The former official who issued the licence for the Sussexes' wedding says Meghan is "clearly misinformed" after the duchess claimed she and Harry had a secret marriage ceremony before their union at St George's Chapel in Windsor.
The duchess said in the couple's controversial interview with Oprah Winfrey earlier this month that she and Harry had a secret ceremony with the Archbishop of Canterbury in their "backyard" three days before their royal wedding.
It was thought it could not have been a legal ceremony as it lacked witnesses and a registered venue, and was instead likely to have been an informal exchange of vows.
Stephen Borton, the former chief clerk at the Faculty Office, told The Sun that Meghan "is obviously confused and clearly misinformed".
"They did not marry three days earlier in front of the Archbishop of Canterbury," he said.
"The Special Licence I helped draw up enabled them to marry at St George's Chapel in Windsor and what happened there on 19 May 2018 and was seen by millions around the world was the official wedding as recognised by the Church of England and the law.
"What I suspect they did was exchange some simple vows they had perhaps written themselves, and which is fashionable, and said that in front of the Archbishop or, and more likely, it was a simple rehearsal."
The newspaper also printed a certified copy of an entry marriage document for the couple which was dated May 19, 2018, and bore the names of Charles and Meghan's mother Doria Ragland as witnesses.

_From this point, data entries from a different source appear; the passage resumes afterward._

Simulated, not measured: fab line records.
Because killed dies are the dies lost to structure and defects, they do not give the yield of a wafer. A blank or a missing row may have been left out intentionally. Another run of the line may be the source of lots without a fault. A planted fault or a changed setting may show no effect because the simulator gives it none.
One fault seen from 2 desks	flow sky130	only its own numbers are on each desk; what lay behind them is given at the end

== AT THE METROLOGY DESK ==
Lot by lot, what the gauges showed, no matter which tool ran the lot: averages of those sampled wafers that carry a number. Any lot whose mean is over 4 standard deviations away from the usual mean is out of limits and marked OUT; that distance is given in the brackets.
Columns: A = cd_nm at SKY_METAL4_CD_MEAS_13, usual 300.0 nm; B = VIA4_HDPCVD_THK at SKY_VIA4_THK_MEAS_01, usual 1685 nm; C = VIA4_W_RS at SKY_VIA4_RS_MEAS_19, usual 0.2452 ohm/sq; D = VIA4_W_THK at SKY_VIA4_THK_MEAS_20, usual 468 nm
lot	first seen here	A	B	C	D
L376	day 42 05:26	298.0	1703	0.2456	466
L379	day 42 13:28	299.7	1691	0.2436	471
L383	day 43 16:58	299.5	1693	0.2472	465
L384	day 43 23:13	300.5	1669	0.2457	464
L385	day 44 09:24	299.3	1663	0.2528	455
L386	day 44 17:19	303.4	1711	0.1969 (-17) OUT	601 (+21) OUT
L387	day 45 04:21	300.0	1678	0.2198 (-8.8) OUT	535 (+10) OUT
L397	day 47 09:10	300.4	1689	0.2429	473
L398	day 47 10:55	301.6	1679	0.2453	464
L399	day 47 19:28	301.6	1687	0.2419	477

The wedding development was just one revelation in the Winfrey interview, with Meghan and Harry accusing an unnamed member of the royal family - not the Queen nor the Duke of Edinburgh - of raising concerns about how dark their son Archie's skin tone would be before he was born.
The duke also said that none of his relatives spoke out in support of Meghan following the racism he said she faced in the media, with the duchess saying she suffered suicidal thoughts in response to the attacks.
Buckingham Palace previously said the issues raised in Harry and Meghan's interview, especially over race, were "concerning" and would be addressed by the Queen and her family privately.